Consider an undirected graph $G$ with vertex set $V$. If $G$ is weighted, $\omega(u,v)$ denotes the weight of the edge between $u$ and $v$ if it exists, otherwise it is $0$. If $G$ is unweighted, then it is seen as a weighted graph with each edge weight equal to $1$.

Let us denote by $m$ the half of $2m = \sum_{u\in V}\sum_{v\in V} \omega(u,v)$; it is the number of edges in $G$ if it is unweighted.

A partition $P$ of $V$ is a set of $k$ sets $P = \{C_1, C_2, \dots, C_k\}$ with $\cup_i C_i = V$ and $C_i \cap C_j = \emptyset$ if $i\neq j$.

The modularity of partition $P$ is: $$ Q(P) = \sum_{C\in P} Q(C) = \sum_{C\in P} \frac{e_C}{2m} - \left(\frac{a_C}{2m}\right)^2 $$ where $ e_C = \sum_{u\in C}\sum_{v\in C} \omega(u,v) $ and $a_C = \sum_{u\in C}\sum_{v\in V} \omega(u,v)$.

Modularity is widely used in the context of community detection in graphs, where one seeks partitions with high modularity. Then, $C_1$, $C_2$, $\dots$, $C_k$ are called communities.

The Louvain algorithm is one of the main community detection methods. It relies on the fact that one may easily compute the modularity difference between two partitions if one of them is obtained from the other by moving only one vertex from a community to another one.

Partial expressions of this modularity difference are available in the literature, including the original Louvain paper (with a typo) and in the wikipedia page on Louvain method, but I cannot find a full expression and its derivation in any published paper. All I could find is a Quora discussion on the topic, that I find quite obscure, sorry.

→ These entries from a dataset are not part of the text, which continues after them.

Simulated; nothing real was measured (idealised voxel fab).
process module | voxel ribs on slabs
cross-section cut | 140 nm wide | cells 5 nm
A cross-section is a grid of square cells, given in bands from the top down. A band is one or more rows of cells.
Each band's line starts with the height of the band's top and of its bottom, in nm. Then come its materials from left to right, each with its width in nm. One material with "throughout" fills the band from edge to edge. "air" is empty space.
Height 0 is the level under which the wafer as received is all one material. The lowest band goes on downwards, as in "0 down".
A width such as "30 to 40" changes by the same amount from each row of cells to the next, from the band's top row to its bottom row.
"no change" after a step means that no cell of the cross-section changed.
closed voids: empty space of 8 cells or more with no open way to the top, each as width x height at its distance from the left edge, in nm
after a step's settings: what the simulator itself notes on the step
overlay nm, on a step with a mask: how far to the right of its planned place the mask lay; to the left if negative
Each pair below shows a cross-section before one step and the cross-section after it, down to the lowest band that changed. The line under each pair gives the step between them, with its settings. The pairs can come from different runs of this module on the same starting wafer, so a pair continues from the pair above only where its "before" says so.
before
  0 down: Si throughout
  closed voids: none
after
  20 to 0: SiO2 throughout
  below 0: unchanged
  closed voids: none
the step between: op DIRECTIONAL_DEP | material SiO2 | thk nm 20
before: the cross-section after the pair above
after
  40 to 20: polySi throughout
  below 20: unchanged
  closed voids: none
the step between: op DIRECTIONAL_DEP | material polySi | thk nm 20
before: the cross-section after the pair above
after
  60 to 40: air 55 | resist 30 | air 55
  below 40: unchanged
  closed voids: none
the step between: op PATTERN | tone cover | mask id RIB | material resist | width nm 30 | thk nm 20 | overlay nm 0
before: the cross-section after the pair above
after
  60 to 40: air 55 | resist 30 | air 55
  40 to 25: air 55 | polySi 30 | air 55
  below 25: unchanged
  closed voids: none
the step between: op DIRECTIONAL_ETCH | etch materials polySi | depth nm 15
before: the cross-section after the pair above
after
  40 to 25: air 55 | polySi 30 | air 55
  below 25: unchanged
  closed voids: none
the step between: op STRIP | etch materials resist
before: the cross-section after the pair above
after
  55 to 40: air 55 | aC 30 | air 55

Finding this expression is not very challenging, but not completely trivial either, it seems, since there are many incomplete and/or flawed versions online. Given its great importance in network science, I guess I missed something.

Question: where may I find a full, clear and correct derivation of the modularity difference between two such partitions?

There are many implementations of Louvain method, and their source code certainly contains the correct formula; but it is quite technical to get it from code, and I am interested in the detailed derivation too.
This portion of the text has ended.